Right on farm-saved propagating material as a civic right?
September 28, Geneva – The United Nations Human Rights Council responded to the long-standing demand of peasants’ organizations by passing a resolution and thereby adopting the Declaration on the Rights of Peasants and Other People Working in Rural Areas.
Article 19 (d) of the Declaration provides alarmingly broad scope of peasants’ right on seed, including “right to save, use, exchange and sell their farm-saved seed or propagating material”, hence instructing states to ensure that seeds of sufficient quality and quantity are affordable and available at the suitable time for planting.
While, if adopted by the UN General Assembly, the Declaration is unlikely to have any immediate effect on the established legal frameworks in the member states, it is likely to increase the political pressure in the area of IP protection for plants, specifically in countries with large numbers of small-size farmers. Such policy-inducing effect is already anticipated in the Article 19 (8) providing that “states shall ensure that seed policies, plant variety protection and other intellectual property laws (…) respect and take into account the rights, needs and realities of peasants and other people working in rural areas”.

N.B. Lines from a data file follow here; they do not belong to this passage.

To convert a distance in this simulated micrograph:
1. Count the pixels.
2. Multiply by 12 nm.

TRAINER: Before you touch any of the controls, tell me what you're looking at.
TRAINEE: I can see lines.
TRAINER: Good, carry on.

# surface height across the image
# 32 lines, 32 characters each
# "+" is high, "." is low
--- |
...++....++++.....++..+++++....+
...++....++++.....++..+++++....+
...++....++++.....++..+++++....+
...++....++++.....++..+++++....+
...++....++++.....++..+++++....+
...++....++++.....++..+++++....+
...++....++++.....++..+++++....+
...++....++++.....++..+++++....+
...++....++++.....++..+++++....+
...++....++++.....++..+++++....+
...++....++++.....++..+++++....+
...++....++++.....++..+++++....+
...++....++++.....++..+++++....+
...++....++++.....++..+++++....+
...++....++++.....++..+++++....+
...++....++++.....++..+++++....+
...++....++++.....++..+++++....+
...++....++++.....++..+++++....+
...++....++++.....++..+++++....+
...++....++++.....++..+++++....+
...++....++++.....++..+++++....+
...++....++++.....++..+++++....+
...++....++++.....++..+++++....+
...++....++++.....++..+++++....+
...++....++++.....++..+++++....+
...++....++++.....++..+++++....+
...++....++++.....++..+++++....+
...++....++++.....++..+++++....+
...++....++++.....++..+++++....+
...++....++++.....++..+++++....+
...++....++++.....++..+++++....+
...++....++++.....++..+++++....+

The Declaration was sponsored by 15 members states, including such important horticultural producers as Ecuador, Egypt, Kenya, and South Africa and was passed with 33 votes in favour, eleven abstentions and three votes against casted by Australia, Hungary and the UK.
The document that has been in the works since 2010 with the first draft produced by the Council’s Advisory Committee, will be presented for adaptation to the UN General Assembly, which is currently in session in NYC.